Some locals could not move out of ash-blanketed villages due to a lack of transport and poor visibility, while others refused to leave their homes and farms.

Mayor Wilson Maralit of Balete town told DZMM radio: “We have a problem, our people are panicking due to the volcano because they want to save their livelihood, their pigs and herds of cows.

“We’re trying to stop them from returning and warning that the volcano can explode again any time and hit them.”

Maralit, whose town lies along the shoreline of Taal Lake surrounding the erupting volcano, appealed for troops and additional police to be deployed to stop distraught residents from sneaking back into their high-risk villages.

Local resident Irene de Claro said she was worried about her dad, who stayed behind in the village of Agoncillo.

She said: “My father is missing.

“We don’t know too what happened to our house because the ash was up to our knees, it was very dark and the ground was constantly shaking when we left.

“Most likely there’s nothing for us to return to. Were back to zero.”


Several planes stranded at Manila's airport may be allowed to take off once they are cleaned of ash and authorities are sure an easterly shift in ash-laden wind away from the capital would not revert, airport general Ed Monreal told a news conference.

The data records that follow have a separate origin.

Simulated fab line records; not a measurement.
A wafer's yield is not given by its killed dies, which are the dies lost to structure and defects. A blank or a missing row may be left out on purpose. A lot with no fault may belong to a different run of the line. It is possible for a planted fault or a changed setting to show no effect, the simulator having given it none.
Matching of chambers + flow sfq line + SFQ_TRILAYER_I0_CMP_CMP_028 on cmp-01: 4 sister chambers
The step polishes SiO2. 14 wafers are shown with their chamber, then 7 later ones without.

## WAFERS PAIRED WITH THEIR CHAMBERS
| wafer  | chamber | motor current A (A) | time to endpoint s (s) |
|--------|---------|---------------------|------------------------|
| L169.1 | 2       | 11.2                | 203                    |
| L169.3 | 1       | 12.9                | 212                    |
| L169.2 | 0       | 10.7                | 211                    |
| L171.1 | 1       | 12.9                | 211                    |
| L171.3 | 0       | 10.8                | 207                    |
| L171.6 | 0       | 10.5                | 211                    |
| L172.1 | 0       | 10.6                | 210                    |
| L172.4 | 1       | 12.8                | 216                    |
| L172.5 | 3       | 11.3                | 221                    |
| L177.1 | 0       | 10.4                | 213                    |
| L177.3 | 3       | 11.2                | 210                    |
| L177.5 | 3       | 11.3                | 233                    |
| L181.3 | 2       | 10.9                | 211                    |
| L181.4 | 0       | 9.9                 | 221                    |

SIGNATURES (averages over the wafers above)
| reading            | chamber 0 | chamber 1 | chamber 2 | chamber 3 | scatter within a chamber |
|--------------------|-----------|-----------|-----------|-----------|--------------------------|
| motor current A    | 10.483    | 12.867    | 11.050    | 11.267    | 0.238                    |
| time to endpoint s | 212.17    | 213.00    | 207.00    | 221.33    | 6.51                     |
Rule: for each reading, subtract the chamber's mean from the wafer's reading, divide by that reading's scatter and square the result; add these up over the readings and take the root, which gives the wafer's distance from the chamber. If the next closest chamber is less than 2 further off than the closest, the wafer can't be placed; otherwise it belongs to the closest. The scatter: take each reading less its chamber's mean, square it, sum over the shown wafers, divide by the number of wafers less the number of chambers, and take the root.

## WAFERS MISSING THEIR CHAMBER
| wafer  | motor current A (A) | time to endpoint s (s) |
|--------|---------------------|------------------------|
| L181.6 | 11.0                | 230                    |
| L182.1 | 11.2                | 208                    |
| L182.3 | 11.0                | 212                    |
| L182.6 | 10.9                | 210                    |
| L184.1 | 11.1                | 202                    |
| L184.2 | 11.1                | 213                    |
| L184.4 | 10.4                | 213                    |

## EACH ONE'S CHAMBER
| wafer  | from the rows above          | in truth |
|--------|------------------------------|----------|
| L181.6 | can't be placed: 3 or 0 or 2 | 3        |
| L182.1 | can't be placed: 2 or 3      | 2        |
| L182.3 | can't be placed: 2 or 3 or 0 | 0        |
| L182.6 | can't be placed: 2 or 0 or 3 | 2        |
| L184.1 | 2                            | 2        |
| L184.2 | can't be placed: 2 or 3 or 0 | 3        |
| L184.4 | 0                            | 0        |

The airport cannot accommodate incoming flights until stranded aircraft fly out and free up parking bays, he said.

Taal had been restive for months until it suddenly rumbled back to life Sunday, blasting steam, ash and pebbles up to nine miles into the sky, according to the Philippine Institute of Volcanology and Seismology.

What is volcanic lightning and why does it occur?

The exact cause of volcanic lightning – which typically occurs at the start of an eruption – long has been debated among scientists, as the phenomenon is more difficult to study than the lightning that’s associated with thunderstorms.

In 2016, however, researchers determined volcanic lightning may be a result of both volcanic ash and ice.

“One cause is static electricity from particles rubbing together in dense ash clouds near the ground.

The other source of lightning happens near the stratosphere, high above the Earth's surface, where jockeying ice crystals unleash powerful jolts,” reports Live Science.

The earliest recorded observations of volcanic lightning are from Pliny the Younger, describing the eruption of Mount Vesuvius in 79 AD.

"There was a most intense darkness rendered more appalling by the fitful gleam of torches at intervals obscured by the transient blaze of lightning," he wrote.

The first scientific studies of volcanic lightning were also conducted at Mount Vesuvius by Professor Palmieri who observed the eruptions of 1858, 1861, 1868, and 1872 from the Vesuvius Observatory.

The lava spurting from the volcano's vents today was falling into the lake surrounding the crater.

The government volcano-monitoring agency raised the danger level around Taal three notches to Level 4 – indicating an imminent hazardous eruption.

Level 5, the highest, means a hazardous eruption is underway and could affect a larger area with high-risk zones that would need to be cleared of people, said Renato Solidum, who heads the institute.